Proof: Union of intersecting connected sets is connected

Suppose \(Y = \cup{\alpha \in T} Y_\alpha\) is disconnected. Then there exist disjoint, non-empty open sets \(A\) and \(B\) that are subsets of \(Y\) such that \(A \cup B = Y.\) Since \(A\) and \(B\) are open in \(Y,\) there exist open \(A', B' \subseteq X\) such that \(A = A' \cap Y\) and \(B = B' \cap Y.\) Define

\[\begin{equation} A_\alpha = A \cap Y_\alpha = A' \cap Y_\alpha,~~ B_\alpha = B \cap Y_\alpha = B' \cap Y_\alpha. \end{equation}\]

Note that \(A_\alpha\) and \(B_\alpha\) are open in \(Y_\alpha.\) Note also that \(A_\alpha \cup B_\alpha = Y_\alpha\) and \(A_\alpha \cap B_\alpha = \emptyset.\) Since \(Y_\alpha\) is connected, we must have either \(A_\alpha = \emptyset\) or \(B_\alpha = \emptyset\) because otherwise \(A_\alpha\) and \(B_\alpha\) would disconnect \(Y_\alpha.\)

Now, by assumption, \(\cap_{\alpha \in T} Y_\alpha\) is non-empty, so pick \(y \in \cap_{\alpha \in T}.\) Then \(y \in A\) or \(y \in B,\) and without loss of generality we can pick \(y \in A.\) Since \(y \in A,\) we have \(y \in A_\alpha\) for all \(\alpha \in T.\) This implies that \(B_\alpha = \emptyset\) for all \(\alpha \in T,\) and in turn \(B = \emptyset.\) This is a contradiction because we assumed \(A\) and \(B\) disconnect \(Y\) and therefore cannot be empty. Therefore \(Y\) is connected.
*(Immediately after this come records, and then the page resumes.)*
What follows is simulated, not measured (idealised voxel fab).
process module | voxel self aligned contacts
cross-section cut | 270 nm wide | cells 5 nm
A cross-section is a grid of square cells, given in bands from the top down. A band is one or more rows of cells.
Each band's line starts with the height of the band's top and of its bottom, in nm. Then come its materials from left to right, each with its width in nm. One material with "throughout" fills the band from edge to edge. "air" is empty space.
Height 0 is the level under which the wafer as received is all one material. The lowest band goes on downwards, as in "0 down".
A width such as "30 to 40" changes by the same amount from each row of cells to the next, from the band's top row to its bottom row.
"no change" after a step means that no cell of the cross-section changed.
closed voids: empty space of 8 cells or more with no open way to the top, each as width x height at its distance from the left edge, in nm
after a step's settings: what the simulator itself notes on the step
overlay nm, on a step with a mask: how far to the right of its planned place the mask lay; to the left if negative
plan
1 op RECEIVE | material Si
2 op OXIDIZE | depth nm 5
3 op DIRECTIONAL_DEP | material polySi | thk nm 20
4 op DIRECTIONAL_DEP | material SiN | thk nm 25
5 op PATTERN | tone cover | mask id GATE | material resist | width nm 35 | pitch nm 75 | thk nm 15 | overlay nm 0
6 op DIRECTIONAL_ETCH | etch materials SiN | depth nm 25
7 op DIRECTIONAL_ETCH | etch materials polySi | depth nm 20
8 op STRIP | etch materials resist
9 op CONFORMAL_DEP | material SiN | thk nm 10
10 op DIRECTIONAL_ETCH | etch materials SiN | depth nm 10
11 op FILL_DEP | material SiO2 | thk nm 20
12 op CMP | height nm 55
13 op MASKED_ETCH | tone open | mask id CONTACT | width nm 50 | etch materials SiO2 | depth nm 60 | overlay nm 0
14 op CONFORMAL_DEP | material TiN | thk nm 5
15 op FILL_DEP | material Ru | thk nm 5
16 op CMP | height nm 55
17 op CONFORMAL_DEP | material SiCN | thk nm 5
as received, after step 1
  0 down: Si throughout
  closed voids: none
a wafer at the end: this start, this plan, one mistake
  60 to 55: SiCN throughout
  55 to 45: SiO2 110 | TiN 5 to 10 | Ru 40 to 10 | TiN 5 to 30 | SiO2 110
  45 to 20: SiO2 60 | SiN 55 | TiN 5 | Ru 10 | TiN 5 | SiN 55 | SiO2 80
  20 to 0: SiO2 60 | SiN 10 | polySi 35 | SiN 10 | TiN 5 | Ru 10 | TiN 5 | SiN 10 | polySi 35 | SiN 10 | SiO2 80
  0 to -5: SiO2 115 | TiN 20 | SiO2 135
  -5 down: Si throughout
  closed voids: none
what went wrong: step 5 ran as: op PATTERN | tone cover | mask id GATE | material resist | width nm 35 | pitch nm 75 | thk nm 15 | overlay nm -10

With this result in place, we are ready to define connected components.

Definition 105 (Connected component)

Let \(X\) be a topological space and \(x \in X.\) Define

\[\begin{equation} \mathcal{C}(x) = \{A \subseteq X : x \in A \text{ and } A \text{ is connected.}\} \end{equation}\]

Then \(C(x) = \cup_{A \in \mathcal{C}(x)} A\) is the connected component of \(x.\)

In other words, the connected component of \(x \in X\) is the largest connected subset of \(X\) containing \(x,\) which can be shown as follows.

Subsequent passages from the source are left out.